At the peak of Lena’s popularity, the strongest argument in favor of using the image in research was that so many others had done the same. Stripped from its original context, the Lena image was simply a recognizable pattern of pixels that could be manipulated, compressed, and then compared with the results of other compressions of the same image.
“At the height, it was used in everything from journal papers to textbooks,” said Deanna Needell, a mathematics professor at UCLA. “For a long time, I didn’t attend a single conference in image processing where she didn’t appear in someone’s talk. And now it is still, sadly, not uncommon.” To demonstrate that Lena wasn’t the only available face with the right amount of texture and shading, Needell and a colleague used a photograph of the model Fabio Lanzoni in a 2013 paper on image reconstruction.

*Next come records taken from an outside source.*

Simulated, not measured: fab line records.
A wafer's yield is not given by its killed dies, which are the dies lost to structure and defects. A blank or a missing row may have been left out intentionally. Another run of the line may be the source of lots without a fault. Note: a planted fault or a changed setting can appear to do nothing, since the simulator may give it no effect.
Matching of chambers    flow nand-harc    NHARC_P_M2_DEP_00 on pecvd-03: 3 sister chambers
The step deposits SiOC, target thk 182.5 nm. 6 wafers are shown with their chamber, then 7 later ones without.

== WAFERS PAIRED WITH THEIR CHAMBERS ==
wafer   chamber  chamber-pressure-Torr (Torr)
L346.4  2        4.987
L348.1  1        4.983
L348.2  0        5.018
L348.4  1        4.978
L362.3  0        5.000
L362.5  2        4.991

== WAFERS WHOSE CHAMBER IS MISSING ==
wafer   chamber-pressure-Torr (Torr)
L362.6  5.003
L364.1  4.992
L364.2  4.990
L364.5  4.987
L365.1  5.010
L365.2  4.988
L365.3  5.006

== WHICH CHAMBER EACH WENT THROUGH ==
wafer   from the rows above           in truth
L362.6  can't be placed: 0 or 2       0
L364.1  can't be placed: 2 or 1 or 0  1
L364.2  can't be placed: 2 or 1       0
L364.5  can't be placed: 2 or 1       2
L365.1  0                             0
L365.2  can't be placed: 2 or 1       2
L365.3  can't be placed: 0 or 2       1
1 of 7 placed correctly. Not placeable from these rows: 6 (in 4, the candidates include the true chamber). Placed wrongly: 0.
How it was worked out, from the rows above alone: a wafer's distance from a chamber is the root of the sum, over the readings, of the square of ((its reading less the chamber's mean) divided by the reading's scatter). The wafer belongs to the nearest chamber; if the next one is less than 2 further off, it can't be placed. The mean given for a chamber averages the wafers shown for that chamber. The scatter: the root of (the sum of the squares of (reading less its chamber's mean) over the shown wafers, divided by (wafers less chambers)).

The real-life implications of a ’70s-era Playboy centerfold being presented as a neutral image was apparent as recently as 2014. Maddie Zug, then a high school junior, was one of a handful of girls in a mostly male artificial intelligence class told to use the Lena image in a coding class assignment.
The teacher emphatically instructed the class not to search for the full image on Google, which of course everyone promptly did. Instantly, the awkward experience of being one of few girls in a room of teenage boys became the intensely awkward experience of being one of few girls in a room of teenage boys snorting and laughing over a picture of a naked lady.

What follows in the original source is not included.